MLB All-Star is the only one worth watching

MLB All-Star is the only one worth watching

The NFL and NBA All-Star games must offer player incentives if they want to increase viewership.

By Jake Certner, Staff Writer

The MLB All-Star game has become a staple of each baseball season ever since a 2003 decision guaranteeing the winning conference home field advantage for the majority of games in the World Series. Unfortunately, the lack of a similar incentive in the NFL and NBA all-star events have turned their All-Star competitions into a joke.

In both the NBA and NFL All-Star Games, none of the players put in any effort because they have no reason to do so. The MLB has offered a tangible incentive for the winners, and it has turned the game into a true highlight of the season. It is time the NBA and NFL do the same.

According to a July 2013 New York Daily News Article, the most recent MLB All-Star Game received the highest ratings FOX has had since the American Idol finale last year, and had a record

45,186 people in attendance.

Unfortunately for other professional athletic leagues such as the NFL, the other All-Star Game ratings continue to drop from previous years.

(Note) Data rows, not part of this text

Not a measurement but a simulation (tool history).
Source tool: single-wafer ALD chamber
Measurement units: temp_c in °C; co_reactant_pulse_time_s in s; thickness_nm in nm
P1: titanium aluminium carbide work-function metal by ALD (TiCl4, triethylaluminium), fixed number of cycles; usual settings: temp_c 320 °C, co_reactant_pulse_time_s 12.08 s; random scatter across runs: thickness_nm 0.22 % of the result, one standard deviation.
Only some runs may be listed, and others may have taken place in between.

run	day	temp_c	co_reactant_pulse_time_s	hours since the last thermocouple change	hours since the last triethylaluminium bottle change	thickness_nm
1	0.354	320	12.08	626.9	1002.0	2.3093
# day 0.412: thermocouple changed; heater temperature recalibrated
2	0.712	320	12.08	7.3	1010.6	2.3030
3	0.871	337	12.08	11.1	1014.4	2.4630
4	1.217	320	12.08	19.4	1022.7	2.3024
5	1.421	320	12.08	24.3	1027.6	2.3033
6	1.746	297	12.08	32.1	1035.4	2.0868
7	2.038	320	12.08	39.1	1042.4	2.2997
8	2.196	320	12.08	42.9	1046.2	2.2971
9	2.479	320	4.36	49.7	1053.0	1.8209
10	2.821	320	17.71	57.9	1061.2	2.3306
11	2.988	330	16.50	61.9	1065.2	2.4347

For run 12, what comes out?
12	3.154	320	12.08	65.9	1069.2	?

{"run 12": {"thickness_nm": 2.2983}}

According to a Jan. 27 SB Nation article, the ratings for the NFL Pro-Bowl continue to “free-fall,” despite the changes made to coax people into watching.

The reason for this is simple: effort. The MLB players are aware that how they play could genuinely affect their chances at a championship; the same is not true for the NFL or NBA.

Unlike in an NFL Pro-Bowl, which does not even include the players from the championship teams, the MLB All-Star game can have major impact on which team will win the World Series. In the NFL and NBA all-star events, the players know it is meaningless, and don’t care enough to put in an effort for our entertainment.

According to the Twitter account of Mad Dawg Sports, former coach and longtime NFL analyst John Madden described the NFL Pro-Bowl as an embarrassment and a joke in his interview.

Madden is completely right; the Pro-Bowl is a joke. Players and fans know it’s worth about as much as flag football in the park, but it doesn’t have to be.

The NFL should put the Pro-Bowl one week after the Super Bowl instead of before, so that players on the two Super Bowl teams can play in the game without fear of injury. Unlike the MLB, home-field advantage isn’t a viable option because the Super Bowl stadium is always neutral; however, an economic incentive for the winning conference’s teams would be an effective alternate.

Every NFL player wants to make as much money as possible by the time he retires. Therefore, a perfect incentive for the best players would be more profit. Instead of home field advantage, the prize could be a substantial contract bonus paid for by the league to every athlete who played on the winning team. In pursuit of extra cash, the game would be played more and more competitively until it became one of the best events in the season. Due to the market success the Pro-Bowl would then have, the mass revenue of the game itself would be enough to cover the bonuses for players, and make a profit for the NFL.

According to a Feb. 16 Fansided article, the score of this year’s NBA All-Star Game was the insanely high score of 163-155. The game also set the record for most points scored in a single half, most combined points in an All-Star game, and most three pointers made by a single player in an All-Star game.

Players in the NBA are aware of the All-Star Game’s irrelevancy, and the games can barely be described as basketball. No defense is played, and the brand of offense is “show off.” Much like the Pro-Bowl, the players in the NBA don’t want to risk the injury in an irrelevant game. If the NBA would duplicate the genius of the MLB and give the winning conference home-court advantage during the championship, the All-Star game could be a spectacle of basketball excellence.

All-Star events do not have to be a mockery. The MLB has made their All-Star game into a major event by simply adding a reason for the players to care. If the NBA and NFL would open their eyes and follow suit, players, coaches and sports fans alike could bask in the glory of true All-Star games.